The Guardian this week has also shared an interesting article about the impact of immigration. Focusing on the UK, the newspaper presents different views about whether there is a correlation between the housing issues in the UK and immigration. It explains that in 2012 Theresa May suggested that ‘more than a third of all new housing demand in Britain was caused by immigration. “And there is evidence that without the demand caused by mass immigration house prices could be 10% lower over a 20-year period.”’ With much of the negativity surrounding immigration stemming from issues such as these, it is interesting to hear that whilst many believe that immigrants consume social housing preventing natives from receiving help, the majority of migrants actually rent in the private property sector. Moreover, Filipa Sa, a Labour economist and academic argues that ‘crucially, new immigration to an area may lower the average local income, and decrease both housing demand and supply: immigration often leads to an outflow of natives, leading to a lower demand for housing.’ As the campaign for Britain to remain in the EU takes off this information will be very much appreciated by in-campaigners.

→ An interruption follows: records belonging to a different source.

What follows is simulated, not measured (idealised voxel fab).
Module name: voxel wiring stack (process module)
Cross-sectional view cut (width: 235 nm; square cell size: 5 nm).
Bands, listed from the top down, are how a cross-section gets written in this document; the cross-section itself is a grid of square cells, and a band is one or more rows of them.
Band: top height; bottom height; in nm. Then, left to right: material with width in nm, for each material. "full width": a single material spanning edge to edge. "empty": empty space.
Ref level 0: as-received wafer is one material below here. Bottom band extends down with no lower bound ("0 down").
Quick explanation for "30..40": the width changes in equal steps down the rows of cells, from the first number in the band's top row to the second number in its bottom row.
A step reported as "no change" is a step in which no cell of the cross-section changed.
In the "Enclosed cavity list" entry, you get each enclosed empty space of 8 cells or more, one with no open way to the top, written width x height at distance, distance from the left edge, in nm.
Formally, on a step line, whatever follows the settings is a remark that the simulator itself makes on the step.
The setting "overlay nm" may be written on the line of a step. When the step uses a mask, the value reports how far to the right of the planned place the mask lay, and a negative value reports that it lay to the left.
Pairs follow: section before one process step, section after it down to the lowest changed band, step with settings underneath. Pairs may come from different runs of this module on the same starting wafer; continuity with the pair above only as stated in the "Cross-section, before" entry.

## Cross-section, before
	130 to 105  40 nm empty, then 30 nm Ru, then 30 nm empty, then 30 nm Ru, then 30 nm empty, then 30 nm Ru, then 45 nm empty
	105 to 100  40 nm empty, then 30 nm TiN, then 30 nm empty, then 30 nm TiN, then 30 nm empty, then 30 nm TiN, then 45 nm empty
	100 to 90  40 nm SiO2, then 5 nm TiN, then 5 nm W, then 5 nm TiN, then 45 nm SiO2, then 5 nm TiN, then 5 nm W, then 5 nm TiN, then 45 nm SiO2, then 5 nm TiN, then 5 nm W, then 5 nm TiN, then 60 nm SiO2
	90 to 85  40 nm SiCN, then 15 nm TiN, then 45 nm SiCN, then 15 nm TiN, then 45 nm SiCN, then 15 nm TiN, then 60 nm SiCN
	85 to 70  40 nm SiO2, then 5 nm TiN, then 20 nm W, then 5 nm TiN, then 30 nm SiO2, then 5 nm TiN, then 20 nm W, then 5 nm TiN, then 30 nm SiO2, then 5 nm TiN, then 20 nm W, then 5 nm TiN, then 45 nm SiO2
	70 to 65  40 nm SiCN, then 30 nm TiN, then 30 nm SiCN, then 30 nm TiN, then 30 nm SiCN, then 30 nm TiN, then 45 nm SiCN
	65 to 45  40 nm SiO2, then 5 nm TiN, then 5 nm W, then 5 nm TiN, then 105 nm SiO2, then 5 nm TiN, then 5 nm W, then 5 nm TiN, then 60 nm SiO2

The topic has not changed as the issue remains. Big businesses and high powered individuals are now getting involved and pledging their alliance to either side of the campaign. Reuters reports on how ‘Britain’s trade unions are close to joining the push to keep the country in the European Union, bringing grass-roots muscle to a fight that has so far been dominated by big business and bankers, the head of the country's largest union group said.’ As big businesses get involved it appears that the issues are heating up as the potential threat for the vote to swing either way is causing fret. The Guardian offers another twist to the story as it presents that issue over whether the UK should be punished for leaving the EU. Hence, this suggests that Cameron, whilst he attempts to secure a deal to stay within the European Union will find it extremely difficult to secure a good deal if Britain chooses to leave. The Guardian explains that if a Brexit occurs than the European Union will likely use it as an example to try and deter other nations and nationalist parties from holding a similar vote within their country. ‘The UK was also warned many of the freedoms the UK would achieve as a result of being outside the EU would prove to be a mirage since free trade agreements, the movement of workers and the conduct of UK financial services would still be subject to either direct or indirect EU influence’ reports the Guardian.
Doom and gloom remains. The latest reports portray how the UK economy has grown once again in the last quarter of 2015; however, whilst initially any element of growth may appear positive, when examining the situation in perspective the situation does not appear too merry. The BBC reports how ‘The UK economy grew at its slowest rate since mid-2013 in the three months to January, according to the CBI.’ As a result, when the Bank of England release its inflation report this week on Thursday, Carney’s pledge to keep interest rates at the same rate will undoubtedly remain. Moreover, the BBC suggests through numerous reports that ‘the Bank of England will this week cut its UK economic growth forecasts to around 2.3% for 2016, compared with 2.5% in November.’ The question is what can we do to improve growth?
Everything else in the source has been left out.